Hi, John,

Thank you for taking the time to help me look into this issue.  I have applied the patch you provided and confirmed that it appears to help remediate the problem (when a walltime is exceeded feedback is in fact provided via the Galaxy web UI; it no longer appears that jobs are running indefinitely).    One thing I would like to note is that the error that is provided to the user is generic, i.e. the web UI reports "An error occurred with this dataset: Job cannot be completed due to a cluster error, please retry it later".  So, the fact that a Walltime exceeded error actually occurred is not presented to the user (I am not sure if this is intentional or not).  Again, I appreciate you taking the time to verify and patch this issue.  I have attached a screenshot of the output for your review.
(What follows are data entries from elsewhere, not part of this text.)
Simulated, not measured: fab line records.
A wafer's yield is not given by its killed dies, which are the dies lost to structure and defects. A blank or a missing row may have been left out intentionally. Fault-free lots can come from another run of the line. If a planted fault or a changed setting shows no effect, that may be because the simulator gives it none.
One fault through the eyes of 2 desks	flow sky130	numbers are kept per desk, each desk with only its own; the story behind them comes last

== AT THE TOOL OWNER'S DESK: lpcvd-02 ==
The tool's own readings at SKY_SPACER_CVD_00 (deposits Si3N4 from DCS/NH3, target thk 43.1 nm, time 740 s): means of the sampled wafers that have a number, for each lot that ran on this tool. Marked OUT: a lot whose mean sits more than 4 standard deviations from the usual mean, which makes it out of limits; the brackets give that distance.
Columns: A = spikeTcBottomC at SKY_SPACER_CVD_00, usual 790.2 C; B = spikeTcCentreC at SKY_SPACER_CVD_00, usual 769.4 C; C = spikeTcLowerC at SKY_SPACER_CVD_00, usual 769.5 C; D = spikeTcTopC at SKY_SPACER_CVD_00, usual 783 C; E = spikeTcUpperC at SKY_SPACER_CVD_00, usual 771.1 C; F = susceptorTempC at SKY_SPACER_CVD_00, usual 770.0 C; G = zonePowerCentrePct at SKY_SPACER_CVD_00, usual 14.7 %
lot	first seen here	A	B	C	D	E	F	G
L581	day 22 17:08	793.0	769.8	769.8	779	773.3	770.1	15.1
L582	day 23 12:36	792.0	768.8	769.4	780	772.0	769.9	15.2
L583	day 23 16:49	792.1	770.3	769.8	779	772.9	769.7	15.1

I am probably going to be testing Galaxy with Torque 4.2.5 in the coming weeks, I will let you know if I identify any additional problems.  Thank you so much have a wonderful day.

Dan Sullivan


On Tue, Nov 5, 2013 at 8:48 AM, John Chilton <chilton@msi.umn.edu> wrote:
Hey Daniel,

Thanks so much for the details problem report, it was very helpful.
Reviewing the code there appears to be a bug in the PBS job runner -
in some cases pbs_job_state.stop_job is never set but is attempted to
be read. I don't have torque so I don't have a great test setup for
this problem, any chance you can make the following changes for me and
let me know if they work?

Between the following two lines:

                    log.error( '(%s/%s) PBS job failed: %s' % (
galaxy_job_id, job_id, JOB_EXIT_STATUS.get( int( status.exit_status ),
'Unknown error: %s' % status.exit_status ) ) )
                    self.work_queue.put( ( self.fail_job, pbs_job_state ) )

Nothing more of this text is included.